Anthony Pompliano has a blunt message for the crypto industry: most of it is already dead and won't be coming back. In a video posted to X on May 6, the prominent Bitcoin advocate argued that the sector is littered with 'ghost chains' — networks with barely any activity — and 'zombie coins' — tokens whose markets have collapsed but still have holders clinging on. He didn't spare the living either, calling out a shift from 'hardcore missionaries' focused on Bitcoin's technology to 'mercenaries' chasing quick money through meme tokens, scam coins, and outright market manipulation.
The Consensus test
Pompliano pointed to a moment at the Consensus conference this year that crystallized the disconnect. He asked the room if millions of crypto coins could thrive long-term. Not a single attendee raised a hand. For Pompliano, that silence says everything about an industry that lost its way.
Wall Street moves in
The real action, in his view, is happening outside crypto's old guard. He highlighted Morgan Stanley's plan to launch Bitcoin trading through E-Trade, which has about 8.6 million clients. The brokerage plans to undercut Coinbase on fees and will use ZeroHash infrastructure for the back end. Charles Schwab is also in the mix. Pompliano sees this as Wall Street quietly absorbing the parts of crypto that actually work — and doing it cheaper.

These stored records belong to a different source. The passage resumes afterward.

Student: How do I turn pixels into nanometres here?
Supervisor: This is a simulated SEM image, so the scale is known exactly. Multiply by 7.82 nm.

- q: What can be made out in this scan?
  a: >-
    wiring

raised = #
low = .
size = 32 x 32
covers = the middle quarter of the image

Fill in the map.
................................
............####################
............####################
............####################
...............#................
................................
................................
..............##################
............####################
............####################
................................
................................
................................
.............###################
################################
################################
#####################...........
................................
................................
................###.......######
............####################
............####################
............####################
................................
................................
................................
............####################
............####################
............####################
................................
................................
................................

Meanwhile, crypto-native firms are starting to look like traditional brokerages. Pompliano noted that several are adding equities, prediction markets, options, and commodities, blurring the line between the two worlds. The irony isn't lost on him.
Saylor's pivot
He also flagged a comment from Michael Saylor, the executive chairman of Strategy. Saylor recently said his company could sell Bitcoin or derivatives to fund preferred dividends. Pompliano called that a shift from what would have been considered 'blasphemy' in Bitcoin's early days to standard capital allocation today. The old guard's purity is giving way to pragmatism.
Not all bad news
Pompliano's conclusion is surprisingly optimistic about the shakeout. He said the dying parts of crypto are necessary — the resilient parts have to compete on a bigger stage, not hide in a boutique industry. The timeline is vague, but the direction is clear: the Morgan Stanley E-Trade rollout will be a real test of how fast traditional finance can swallow crypto's survivors.